Junseong and Sheldon were gone.
Problem 41 (More Practice With Universal Quantifiers)
For each $n\in \mathbb{N}$, define $\ds a_n = \frac{n-1}{n}$. Only one of the statements below is true. Rewrite each statement using the quantifiers $\forall$ and $\exists$. Then determine which statement is true, prove that statement is true, and then prove the other statement is false.
- For each real number $\varepsilon>0$, there exists $N\in \mathbb{N}$ such that for every $n\in \mathbb{N}$, if $n>N$ then $\ds \left|a_n-0\right|<\varepsilon$.

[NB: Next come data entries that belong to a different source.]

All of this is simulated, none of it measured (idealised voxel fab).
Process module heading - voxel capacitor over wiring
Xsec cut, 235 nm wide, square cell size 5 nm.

- For each real number $\varepsilon>0$, there exists $N\in \mathbb{N}$ such that for every $n\in \mathbb{N}$, if $n>N$ then $\ds \left|a_n-1\right|<\varepsilon$.
Conjecture 41.5
Let $S$ and $T$ be bounded sets of real numbers, and let $x\in\mathbb{R}$. Define the set $-S$ as $-S=\{-s\mid s\in S\}$. Define the set $x+S$ as $x+S=\{x+s\mid s\in S\}$. Define the set $S+T$ as $S+T=\{s+t\mid s\in S,t\in T\}$. Prove the following:
- $\inf(-S)=-\sup S$
- $\sup(-S)=-\inf S$
- $\inf(x+S)=x+\inf S$
- $\sup(x+S)=x+\sup S$
- $\inf(S+T)=\inf T+\inf S$
- $\sup(S+T)=\sup S+\sup T$
We use Cartesian products all the time without realizing it. When we look for relationships between two groups, we are looking at a subset of a Cartesian product. Family history involves looking at a Cartesian product. For example, we could let $A$ and $B$ both be the set of all humans that have lived on the planet. In our family tree, we often care to know when person $x$ descends from person $y$. One goal of family history is to determine all the pairs $(x,y)$ where person $x$ descends from person $y$. This is a subset of $A\times B$. Similarly, any time we start grouping objects together from two sets, we're formally stating a relationship between the two sets and looking for a subset of the Cartesian product. We call these subsets relations.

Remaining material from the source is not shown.